Apple’s upcoming Campus 2 building, nicknamed by the press iSpaceship due to its appearance resembling a flying saucer that has just landed in a field, will be more environmentally friendly than initially thought with news Wednesday that the facility will take full advantage of recycled water.
As reported by The San Jose Mercury News, the Santa Clara Valley Water District board last night approved a $17.5 million project that will deepen the use of recycled water in the parched South Bay “and make Apple’s futuristic new campus a little bit greener.”

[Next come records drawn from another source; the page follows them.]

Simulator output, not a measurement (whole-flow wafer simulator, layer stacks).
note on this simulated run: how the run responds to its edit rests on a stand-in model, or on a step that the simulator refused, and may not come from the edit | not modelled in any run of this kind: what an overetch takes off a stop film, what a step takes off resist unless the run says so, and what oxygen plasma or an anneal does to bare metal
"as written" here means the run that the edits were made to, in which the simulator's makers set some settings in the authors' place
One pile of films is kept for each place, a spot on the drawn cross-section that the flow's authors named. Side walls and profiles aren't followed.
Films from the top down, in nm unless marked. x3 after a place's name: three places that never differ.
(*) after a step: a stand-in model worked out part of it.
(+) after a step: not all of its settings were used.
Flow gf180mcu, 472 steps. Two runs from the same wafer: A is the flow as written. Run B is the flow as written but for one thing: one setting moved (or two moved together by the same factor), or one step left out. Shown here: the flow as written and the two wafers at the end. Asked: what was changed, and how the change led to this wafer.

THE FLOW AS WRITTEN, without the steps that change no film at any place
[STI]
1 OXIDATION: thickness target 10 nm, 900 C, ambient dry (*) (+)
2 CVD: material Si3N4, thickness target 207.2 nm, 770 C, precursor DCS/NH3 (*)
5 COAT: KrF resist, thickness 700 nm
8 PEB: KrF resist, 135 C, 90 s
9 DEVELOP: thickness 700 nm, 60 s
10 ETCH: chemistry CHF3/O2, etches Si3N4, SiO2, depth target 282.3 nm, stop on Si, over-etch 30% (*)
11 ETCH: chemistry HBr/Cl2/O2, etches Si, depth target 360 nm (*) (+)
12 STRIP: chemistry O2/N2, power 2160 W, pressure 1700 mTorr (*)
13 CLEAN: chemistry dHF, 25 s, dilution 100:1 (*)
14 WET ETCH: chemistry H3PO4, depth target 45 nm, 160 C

Apple’s futuristic campus is reportedly planning to pump more reclaimed water in Sunnyvale and “introduce the repurposed H²O to neighboring Cupertino”. The board has now approved a budget and authorized agreements for the project, which involves laying a 13,300 feet pipeline to supply recycled water to both Cupertino and Apple’s Campus 2.
The upcoming pipeline will have the capacity to pump up to ten million gallons per day, which is a quarter of the recycled water expected to flow through the South Bay, with the exception of cities like Gilroy and Morgan Hill.
A booster pump station will be built as well to increase the water pressure for sites at the end of the line. Due to iSpaceship’s immense size, three percent of the pipeline’s capacity will be devoted to Apple, which works out to about 157,000 gallons of recycled water.
In addition to partly funding the initiative itself, Apple is collaborating with the water district, the city of Sunnyvale and the California Water Service Company on supplying recycled water to iSpaceship, which is currently projected to go online some time in 2016.
“Apple is essentially creating a new water supply for the city,” said Frank Loge, a professor of civil and environmental engineering at UC Davis. “Now that water is available to the city to repurpose in some other way.”
Here’s the latest aerial photograph of the iSpaceship site provided by Apple and shared on the City of Cupertino’s webpage tracking updates on the project.
Specifically, Apple will allocate $4.8 million of its own money to the project, with the rest of the more than $17 million investment provided by the city of Sunnyvale, the California Water Service Company, the Department of Water Resources and the water district.
The iPhone maker has “catalyzed” talks among the involved parties, “making plain” its desire to use recycled water on its new campus, as per Katherine Oven, deputy operating officer of the water district.
“Apple drove this project,” she said. “It really is a true partnership of both public and private agencies.”
Use of recycled water in corporate facilities is apparently becoming the norm for the Cupertino firm. A report this morning has cast light on Apple’s sizable research and development center being approved in Yokohama, Japan.
According to local media reports, that facility too will use recycled water.